OKLAHOMA CITY (AP) — A federal judge said Thursday he is concerned Oklahoma will not be able to implement new guidelines and training for executions before three inmates are scheduled to die in the coming months.

Oklahoma recently said it would revamp its procedures for administering lethal injections, retrain its staff and renovate its death chamber after the April 29 execution of Clayton Lockett, who writhed and moaned before he was declared dead 43 minutes after his execution began. The execution renewed scrutiny of lethal injections in America and prompted 21 death row inmates to file a lawsuit saying that they still fear their executions could be cruel and violate their constitutional rights.

U.S. District Judge Stephen Friot expressed his own concern at a hearing and suggested the state seek a delay of executions while the lawsuit continues and said there would be an injunction hearing “pretty soon,” but did not set a specific date.

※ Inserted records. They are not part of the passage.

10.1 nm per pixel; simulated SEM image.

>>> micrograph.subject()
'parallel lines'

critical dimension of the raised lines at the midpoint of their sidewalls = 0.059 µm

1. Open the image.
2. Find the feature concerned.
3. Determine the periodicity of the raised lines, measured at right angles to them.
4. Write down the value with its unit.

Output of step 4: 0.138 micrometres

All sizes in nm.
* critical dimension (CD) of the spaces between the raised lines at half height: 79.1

“The timing issues become that much more prominent,” Friot said in denying the state’s motion to stay the lawsuit.

Assistant Attorney General John Hadden told Friot during the hearing that he needed to consult with prison and other state officials before deciding on a course of action. Aaron Cooper, a spokesman for Oklahoma Attorney General Scott Pruitt, said in an email to The Associated Press that the office had no comment.

If the state does nothing, Friot said he will consider the inmates’ request to postpone all executions.

State prison officials have said they intend to have the new guidelines and equipment in place in time for the first scheduled execution of Charles Frederick Warner on Nov. 13. But the lawsuit, which was not updated after a report this month that detailed the state investigation’s findings and recommendations, alleges prison officials are experimenting on them and that the drugs being used are not suitable for executions.

Friot said legal papers filed by both sides indicate they both want the same thing: a method of administering lethal injections that meets constitutional requirements and avoids mishaps. He suggested the lawsuit could be resolved with the help of an independent mediator.

Warner, 47, had been set to die on the same day as Lockett but his execution was postponed. Warner was convicted in the 1997 rape and murder of 11-month-old Adrianna Walker, the daughter of his roommate.

Oklahoma also has set Richard Eugene Glossip’s execution for Nov. 20. Glossip, 51, was convicted in the 1997 death of Barry Alan Van Treese, whom Glossip feared would fire him for failing to properly maintain a south Oklahoma City motel, according to prosecutors.

John Marion Grant, 53, is scheduled to be executed Dec. 4 for stabbing corrections worker Gay Carter to death in 1998 after Carter had removed Grant from a job in the prison kitchen.

Also Thursday, 10 death row inmates challenging Tennessee’s lethal injection protocol were permitted by a judge to amend their lawsuit to include objections to the use of the electric chair.

Tennessee’s General Assembly passed a law earlier this year allowing prisoners to be electrocuted if Tennessee Department of Correction officials were unable to obtain the drug used for lethal injection.

Prior to that, prisoners could not be forced to die by the electric chair, although they were allowed to choose that method under some circumstances.

The death row plaintiffs claim the new law violates both the U.S. and Tennessee constitutions. Among other things, they claim it violates evolving standards of decency. They also claim that the law is too vague. And they question whether the state’s electric chair actually operates as it is supposed to.

Davidson County Chancellor Claudia Bonnyman ruled on Wednesday that the inmates could amend their lawsuit to include the new claims. The original lawsuit challenged the state’s new lethal injection protocol, adopted in September 2013. It switched execution from the use of three drugs to just one, pentobarbital.

The switch was a response to legal challenges over the effectiveness of the three-drug mixture and a nationwide shortage of one of them, sodium thiopental. Those issues have effectively prevented any executions in Tennessee for nearly five years.